Bell claims to affirm essential components of the Christian faith, but he is quite willing to give up the historic understandings of those essentials should a convincing case be made against them. He does not see the elimination or alteration of any of these essential doctrines as altering the essence of the faith. It’s the Apostle’s Creed with asterisks—not an overt denial of what the Bible teaches but rather a denial of the certainty with which we may know what the Bible teaches.

According to Emergents, philosophical certainty is a product of the modern era, an idol which needs to be cast down if the faith is to survive, even thrive, in a postmodern era. Having shed that philosophical shackle, the church will be free to be what Jesus always intended: a body of believers, no longer torn by doctrinal division, but bent on changing the world with the love of Christ. Thus, the ECM sees the doubters as the faithful, and lack of certainty as the faith’s saving grace.5

We’ll explore this topic more in the next two articles. For now, it’s easy to see why ECM “Christianity” appeals to skeptics. Why, though, have so many professing believers, like my friend, flocked to the ECM fold?

It may be tempting to dismiss the ECM as just another byproduct of sinful man’s perennial itching-ear syndrome. But while the ECM is wrongly skeptical about the essentials of the Christian faith, it is also rightly skeptical of the way the faith has been understood in our day. The most dangerous false beliefs contain elements of truth, bits of bait hiding a deadly hook. The ECM’s insightful critiques of popular and historic Christianity have lured believers jaded by their experiences in the established church.

The ECM is popular among people disillusioned by the consumerism they perceive in contemporary churches and the coldness they feel from historic churches. Emergents spy an unchristian self-centeredness in both.

In the last century, perdition-preaching fundamentalists and doctrine-despising evangelicals have called people to Christ based primarily on what Christ could do for them. McLaren writes: “Can’t seeking my personal salvation as the ultimate end become the ultimate consumerism or narcissism? In a self-centered and hell-centered salvation, doesn’t Jesus—like every company and political party—appeal to me on the basis of self-interest so that I can have it all eternally and can do so cheaply, conveniently, easily, and quickly? Doesn’t this sound a bit shabby?”6 Emergents desire a faith whose fundamental purpose is to provide blessings for others, not one seeking to sanctify self-interest.
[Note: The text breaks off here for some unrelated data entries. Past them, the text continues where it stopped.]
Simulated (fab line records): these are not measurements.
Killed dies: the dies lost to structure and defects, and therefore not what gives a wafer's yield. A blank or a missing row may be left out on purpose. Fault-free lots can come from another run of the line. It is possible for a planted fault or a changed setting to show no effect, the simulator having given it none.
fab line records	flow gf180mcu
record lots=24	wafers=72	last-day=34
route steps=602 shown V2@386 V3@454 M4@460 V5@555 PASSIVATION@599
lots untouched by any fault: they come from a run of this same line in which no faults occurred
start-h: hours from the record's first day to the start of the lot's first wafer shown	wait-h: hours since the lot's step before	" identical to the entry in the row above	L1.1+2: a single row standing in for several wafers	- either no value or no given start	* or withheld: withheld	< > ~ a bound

Within historic churches, Emergents have found that, for all the dogmatizing, these churches do not really take their doctrine seriously. That hypocrisy is evident in their treatment of people who question the dogma. Consider, for example, the doctrine of hell. Clearly de-emphasized in popular evangelicalism, the maintenance of this biblical teaching has fallen, it seems, to Reformed churches. But how much of our boldness in preaching on hell is really just bravado—brought on by the relative ease of instructing familiar, receptive faces in the pew? Have we truly reckoned with the substance of our sermonizing?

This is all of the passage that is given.